Wednesday, December 2, 2015

Going Solo by Roald Dahl (Booktalk)

[This booktalk is for designated for a high school audience.]

Did you read Charlie and the Chocolate Factory or James and the Giant Peach when you were younger? Those were written by Roald Dahl, a brilliant writer and a fascinating man. He was also a British fighter pilot in World War II, and he had many near-death experiences in the war, including a very serious plane crash very close to enemy territory, one so bad that doctors thought he'd never see again. Luckily, they were wrong. He recovered, but while he was blind he had a huge crush on the nurse who helped him. You have to read it just for that part. It's both sweet and hilarious.

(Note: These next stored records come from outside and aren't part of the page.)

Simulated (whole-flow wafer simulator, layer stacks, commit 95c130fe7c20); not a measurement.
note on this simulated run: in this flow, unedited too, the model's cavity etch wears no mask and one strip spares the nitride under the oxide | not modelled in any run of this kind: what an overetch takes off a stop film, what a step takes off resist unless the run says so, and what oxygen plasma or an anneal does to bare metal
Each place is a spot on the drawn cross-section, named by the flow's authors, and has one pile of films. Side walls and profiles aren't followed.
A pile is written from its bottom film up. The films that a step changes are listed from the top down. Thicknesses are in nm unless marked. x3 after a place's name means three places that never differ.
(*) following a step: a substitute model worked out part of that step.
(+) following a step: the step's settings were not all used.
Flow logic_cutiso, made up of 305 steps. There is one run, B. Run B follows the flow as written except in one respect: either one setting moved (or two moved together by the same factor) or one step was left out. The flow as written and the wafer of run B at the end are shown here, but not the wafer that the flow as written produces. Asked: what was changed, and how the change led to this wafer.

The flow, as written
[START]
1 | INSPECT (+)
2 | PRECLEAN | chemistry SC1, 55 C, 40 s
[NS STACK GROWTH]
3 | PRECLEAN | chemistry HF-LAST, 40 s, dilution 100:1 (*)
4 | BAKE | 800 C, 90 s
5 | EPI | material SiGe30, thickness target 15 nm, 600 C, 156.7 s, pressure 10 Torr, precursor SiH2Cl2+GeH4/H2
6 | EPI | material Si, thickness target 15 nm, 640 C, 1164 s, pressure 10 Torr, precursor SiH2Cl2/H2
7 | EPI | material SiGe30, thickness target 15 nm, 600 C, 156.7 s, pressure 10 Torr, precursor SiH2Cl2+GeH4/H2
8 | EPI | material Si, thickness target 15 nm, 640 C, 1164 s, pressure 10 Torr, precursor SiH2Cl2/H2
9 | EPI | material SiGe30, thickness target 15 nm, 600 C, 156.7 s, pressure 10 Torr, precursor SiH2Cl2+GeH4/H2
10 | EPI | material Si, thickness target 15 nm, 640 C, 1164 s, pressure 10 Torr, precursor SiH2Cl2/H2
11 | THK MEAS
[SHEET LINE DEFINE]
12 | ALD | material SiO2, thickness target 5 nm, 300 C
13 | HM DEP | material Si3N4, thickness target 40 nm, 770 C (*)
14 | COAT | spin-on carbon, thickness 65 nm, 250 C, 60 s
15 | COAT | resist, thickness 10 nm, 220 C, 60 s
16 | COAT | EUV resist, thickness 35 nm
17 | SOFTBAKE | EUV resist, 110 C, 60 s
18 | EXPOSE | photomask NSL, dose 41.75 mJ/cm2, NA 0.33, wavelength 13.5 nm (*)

No one can write about scary, surreal, or bizarre experiences with the same dry humor as Roald Dahl. Before the war started, Dahl was employed by an oil company and he was sent to work in East Africa, part of the British empire at the time. He met so many eccentric characters there: people who exercised naked on a ship; a man who thrived on catching deadly snakes while calling them sweet names (he loved the snakes and wasn't cruel to them); a lady who wouldn't touch food with her hands at all, ever. He knew he'd ever encounter such types ever again, and he never did. There's something very strange and wonderful about being in a far away country, one very different from your home country.

I loved the postcards, telegrams, and photographs included which document his time in Africa and his time spent in the war. "One gasps at the waste of life"(83), he tells us. Yet Dahl survived, and he left this wonderful biography for us.

Going Solo by Roald Dahl. 210 pages. 1986. Booktalk to high school, adult. Great read-aloud.